Warranty Claim Process Overview
For a simple warranty claim, a dealer will submit the claim, Polaris will review it, make a decision to authorize or deny it, and the claim process ends. For more complex cases, there may be a back and forth between the dealer and Polaris, which can take time depending on the dealer’s responsiveness and vehicle part availability. For this reason, the decision was made to evaluate and score warranty claim records every day that the claim is modified in the system to identify safety cases as soon as possible (see process diagram below).
Data Prep for Modeling
The R-based predictive tools rely upon categorical fields as inputs to the model. All fields that contain nulls are assigned a value in order for the model to run.
The inherent difficulty with identifying which cases should be reviewed for further product safety consideration is that it’s a true needle-in-the-haystack scenario. To overcome this, we over sample on the safety flag field (indicating a potential safety record) to create a data set with predictive power. Without over sampling, we would end up building a model that predicts that every warranty claim should not be reviewed, and it would nearly achieve 100% accuracy.
Developing Early Life and Late Life Models
Due to the varying degrees of record completeness when scoring a warranty claim that was just created versus scoring a warranty claim that was just completed, we developed two different types of predictive models. The Early Life model uses fields that a dealer adds as a warranty claim is created, and the Late Life model uses fields added throughout the process or at a point of claim completion. This gives us the ability to more accurately identify potential safety scenarios at different points in the claim lifecycle.
Iteration upon Variable Selection
While building out the models, we used the built-in variable importance plots to understand the relative importance each variable has in contributing to the overall predictive power. Dozens of iterations were run to determine which variables have significant predictive capability and to understand the best performing mix of variables. The mix of variables and the total number of variables included varies by model for each of the four models deployed. In the example below for one of the Early Life models, you can see that four variables are being used to predict whether a warranty claim is safety-related, and the case type code field is the main driver in the model.
Model Accuracy Testing
Testing the accuracy of the models goes along with feature selection and the variable importance plot. Not only do we want to understand which variables are predictive, but we also want to test the model against data the model hasn’t seen before.

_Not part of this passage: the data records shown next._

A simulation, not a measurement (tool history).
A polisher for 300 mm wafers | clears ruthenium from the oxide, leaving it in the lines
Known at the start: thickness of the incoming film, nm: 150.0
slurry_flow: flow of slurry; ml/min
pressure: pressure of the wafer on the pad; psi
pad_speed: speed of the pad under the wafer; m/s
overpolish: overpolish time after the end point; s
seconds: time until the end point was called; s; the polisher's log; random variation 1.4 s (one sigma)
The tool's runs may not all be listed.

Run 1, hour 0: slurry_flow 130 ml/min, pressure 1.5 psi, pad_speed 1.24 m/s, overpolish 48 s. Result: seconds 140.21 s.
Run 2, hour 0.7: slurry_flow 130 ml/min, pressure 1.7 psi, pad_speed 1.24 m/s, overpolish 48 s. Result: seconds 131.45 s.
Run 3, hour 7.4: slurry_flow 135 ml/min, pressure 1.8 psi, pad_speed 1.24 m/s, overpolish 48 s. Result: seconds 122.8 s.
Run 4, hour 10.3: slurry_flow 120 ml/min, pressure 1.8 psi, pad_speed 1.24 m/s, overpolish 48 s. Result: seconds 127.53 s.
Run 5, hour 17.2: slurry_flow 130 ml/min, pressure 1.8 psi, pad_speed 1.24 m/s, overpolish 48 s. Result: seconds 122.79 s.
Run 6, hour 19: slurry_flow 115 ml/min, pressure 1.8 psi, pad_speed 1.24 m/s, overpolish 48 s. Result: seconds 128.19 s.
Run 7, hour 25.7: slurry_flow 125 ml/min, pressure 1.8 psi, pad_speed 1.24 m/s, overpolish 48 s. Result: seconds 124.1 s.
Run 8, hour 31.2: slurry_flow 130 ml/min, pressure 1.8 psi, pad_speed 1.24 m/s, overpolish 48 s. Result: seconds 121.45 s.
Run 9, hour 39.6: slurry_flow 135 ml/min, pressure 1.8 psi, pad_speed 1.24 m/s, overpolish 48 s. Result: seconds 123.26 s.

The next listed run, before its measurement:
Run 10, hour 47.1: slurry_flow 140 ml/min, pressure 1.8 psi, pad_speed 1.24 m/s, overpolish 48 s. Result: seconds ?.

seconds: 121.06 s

In our scenario, we want to pick a probability threshold for each model that will minimize the number of false negatives. This is a deviation from choosing the model that is the “most” accurate, as we want to ensure we don’t miss safety-related claims at the expense of reviewing a higher number of warranty claims that aren’t safety-related, or false positives. In the example below, you can see that setting the probability threshold to 50% results in reviewing 55 warranty claims that aren’t safety-related, but the model has accurately caught all safety cases in the validation data set.
Launching Models in Production
Each business day, the workflow builds new models using historical records to continuously learn from a dynamic data set. All newly created and modified warranty claims are scored against each of the four models, and records that meet or exceed a designated probability threshold for the model are manually reviewed.
Alteryx takes the records that need to be reviewed and sends an email alert to the Polaris safety team to decide whether the warranty claim is truly safety-related. One of the safety reviewers can then click through the case links in the email below to begin reviewing the case in further detail. Furthermore, any records that are flagged for safety will become part of the data set used to re-create models in future workflow runs.